Santanna Salas, the new pastry chef at Bourbon Steak, DC.

Desserts can present a challenge at a place like Bourbon Steak, the fancy steakhouse located in Georgetown’s Four Seasons hotel. After a dinner of rib eye or filet mignon, “it’s hard to have the guests want dessert,” says Santanna Salas, the restaurant’s new pastry chef.

At 23, Salas brings five years of experience working with pastry and a keen palate to the kitchen at Bourbon Steak. For Salas, palate is the most important quality for any chef to have – “to make sure your standard is going out, you have to taste everything,” she says.

Salas got her start competing in cooking competitions in high school, and worked at Michael Mina Bellagio as a baker and assistant pastry chef during college. “I wanted to be a sports nutritionist,” Salas says of her college days. “It was a way to incorporate food into my work. But I fell in love with being in a kitchen.” She graduated from the University of Nevada, Las Vegas with a Bachelors in food and nutrition, but has continued to pursue her passion for pastry.

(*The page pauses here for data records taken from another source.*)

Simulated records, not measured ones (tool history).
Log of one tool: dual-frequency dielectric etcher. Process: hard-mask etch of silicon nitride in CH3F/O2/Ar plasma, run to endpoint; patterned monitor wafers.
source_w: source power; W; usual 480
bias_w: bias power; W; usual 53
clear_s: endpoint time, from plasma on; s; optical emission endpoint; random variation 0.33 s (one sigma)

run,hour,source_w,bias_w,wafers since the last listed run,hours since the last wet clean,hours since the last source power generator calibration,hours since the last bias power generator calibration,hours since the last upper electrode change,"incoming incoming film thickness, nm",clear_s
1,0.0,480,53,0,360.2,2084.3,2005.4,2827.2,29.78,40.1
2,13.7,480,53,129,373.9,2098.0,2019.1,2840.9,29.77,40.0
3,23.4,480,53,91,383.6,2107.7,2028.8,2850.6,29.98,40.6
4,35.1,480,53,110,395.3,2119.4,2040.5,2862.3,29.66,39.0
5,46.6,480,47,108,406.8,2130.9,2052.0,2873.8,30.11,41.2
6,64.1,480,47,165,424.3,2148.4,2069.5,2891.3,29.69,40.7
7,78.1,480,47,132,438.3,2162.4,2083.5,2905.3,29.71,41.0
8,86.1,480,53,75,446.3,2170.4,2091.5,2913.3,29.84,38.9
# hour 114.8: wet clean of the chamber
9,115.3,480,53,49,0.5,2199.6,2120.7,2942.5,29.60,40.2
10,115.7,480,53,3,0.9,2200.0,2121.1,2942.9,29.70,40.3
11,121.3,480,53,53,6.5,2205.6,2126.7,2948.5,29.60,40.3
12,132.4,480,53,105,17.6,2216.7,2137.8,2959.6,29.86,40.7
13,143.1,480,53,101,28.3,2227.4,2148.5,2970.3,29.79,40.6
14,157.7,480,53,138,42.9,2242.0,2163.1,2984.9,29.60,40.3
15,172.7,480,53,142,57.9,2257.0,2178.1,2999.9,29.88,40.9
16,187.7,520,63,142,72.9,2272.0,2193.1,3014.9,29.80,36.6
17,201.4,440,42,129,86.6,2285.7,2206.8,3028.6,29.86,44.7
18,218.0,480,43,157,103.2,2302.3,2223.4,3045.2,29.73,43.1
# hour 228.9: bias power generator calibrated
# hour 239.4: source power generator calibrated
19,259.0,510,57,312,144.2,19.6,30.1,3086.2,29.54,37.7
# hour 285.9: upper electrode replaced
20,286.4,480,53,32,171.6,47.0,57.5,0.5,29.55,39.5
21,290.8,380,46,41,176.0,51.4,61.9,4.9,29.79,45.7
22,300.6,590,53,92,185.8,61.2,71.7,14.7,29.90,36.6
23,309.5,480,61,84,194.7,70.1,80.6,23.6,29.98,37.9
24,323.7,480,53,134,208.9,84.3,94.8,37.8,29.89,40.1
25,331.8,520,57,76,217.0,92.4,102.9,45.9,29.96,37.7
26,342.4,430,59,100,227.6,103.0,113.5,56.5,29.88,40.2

Salas overcomes the challenge of luring diners to the dessert menu after heavy dinners by keeping things light – she creates refreshing desserts that play on old favorites. “Classics, with a twist” is how she describes her approach to pastry, and it shows.

Tiramisu, deconstructed.

Her butterscotch pot de creme is brought down to earth with Macallan 18 Whisky, and paired with pumpkin spice cake and pepitas. Her favorite dessert on the menu is also on the lighter side – the passionfruit panna cotta, flavored with lemongrass from the restaurant’s kitchen garden, and served with a coconut sorbet.

Salas’ tiramisu has the flavors of the original with a lighter touch: she forgoes the ladyfingers for an espresso sponge cake, and serves it with mascarpone mousse and cocoa sorbet. “When I think of tiramisu, I think of something heavy,” Salas says, “but this is really light and refreshing. For a steakhouse, that’s what you have to do.”

Bitter chocolate cake, artfully arranged.

Other desserts on the menu include a coconut candy bar – a high-class reinterpretation of an almond joy – which layers milk chocolate, praline caramel, and almonds. A caramel apple is served with cinnamon ice cream, and a bitter chocolate cake is served with hazelnut ice cream, and milk and honey ganache. As for the upcoming winter dessert menu? Salas would like to do a dessert with carrots, and experiment with holiday spices, like eggnog.

Right now, Salas is still settling into life in DC, where, she says, the smaller restaurant community and cold weather is a big change from Vegas. “I eventually want to open up my own bakery,” Salas says of her future plans, but right now she’s keeping an open mind and seeing where opportunity leads her.  After all, “I never thought five years ago I’d be working at one of the best restaurants in DC as a pastry chef.”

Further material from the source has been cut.